Candlemas (a substitute for the Celtic Imbolc; note that the star Arcturus or "bear-guard" rising in the east at this time marks the beginning of Spring, according to The Book of the Year: A Brief History of Our Seasonal Holidays by famed archaeoastronomer, Anthony F. Aveni)

Easter (a substitute for Beltine or the Spring Equinox)

Pentecost (near midsummer)

"Arcturus, an orange-giant star about 37 light-years away in Boötes, the Herdsman, is the fourth brightest in the night sky. We can usually start to spot it in the east in mid-February, when it lags a bit behind Regulus, one of the other corners of the Spring Triangle. That bright, red-orange color is gorgeous and striking against the still bare late-winter branches. Arcturus culminates, reaching its highest point for the night, at 9:00 p.m. local time in mid-June, not long before the summer solstice. It disappears from nights in October." - https://skyandtelescope.org/astronomy-news/all-season-triangle-lights-late-spring-nights/

Thus the pulling out and replacing of the sword at the four times of the sacred year clearly marks solar stations.  And this kind of calculation could only happen at a place like Stonehenge.  That Arthur kept the sword after extracting it at Penecost heralds him as the Midsummer King.

Could Arthur's foster-father in Robert de Boron - Antor, an otherwise unidentifiable figure - represent the star Antares?  On this star from https://earthsky.org/sky-archive/moon-and-star-antares/:

"In our Northern Hemisphere, Antares is considered a summertime star, because it’s during the summer months that this star shines in the evening sky. By October, this star appears only briefly after sunset, and follows the sun beneath the horizon shortly thereafter. By November, Antares has disappeared from the nighttime sky.

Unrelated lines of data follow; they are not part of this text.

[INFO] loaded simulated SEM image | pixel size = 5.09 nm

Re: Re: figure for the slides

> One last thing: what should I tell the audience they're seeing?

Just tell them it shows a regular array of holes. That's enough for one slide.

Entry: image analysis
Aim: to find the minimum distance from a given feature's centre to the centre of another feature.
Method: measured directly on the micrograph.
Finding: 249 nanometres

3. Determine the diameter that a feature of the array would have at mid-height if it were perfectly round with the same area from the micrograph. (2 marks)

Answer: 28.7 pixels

Every year, the sun and Antares are in conjunction on or near December 1. In other words, that’s when Antares is most directly behind the sun each year, as seen from our earthly vantage point. Then, the sun and Antares rise and set pretty much in unison, so that Antares is lost in the light of the sun throughout late November and early December. However, by mid to late January, the sun drifts far enough east of Antares so that this star appears above the southeast horizon before sunrise. What’s really happening, of course, is that Earth has moved far enough along in its orbit so that Antares appears to the west of the sun, instead of behind it."

According to Geoffrey of Monmouth, the long knives were drawn from the heels of the Saxons on the first day of May, i.e. on Celtic Beltaine.  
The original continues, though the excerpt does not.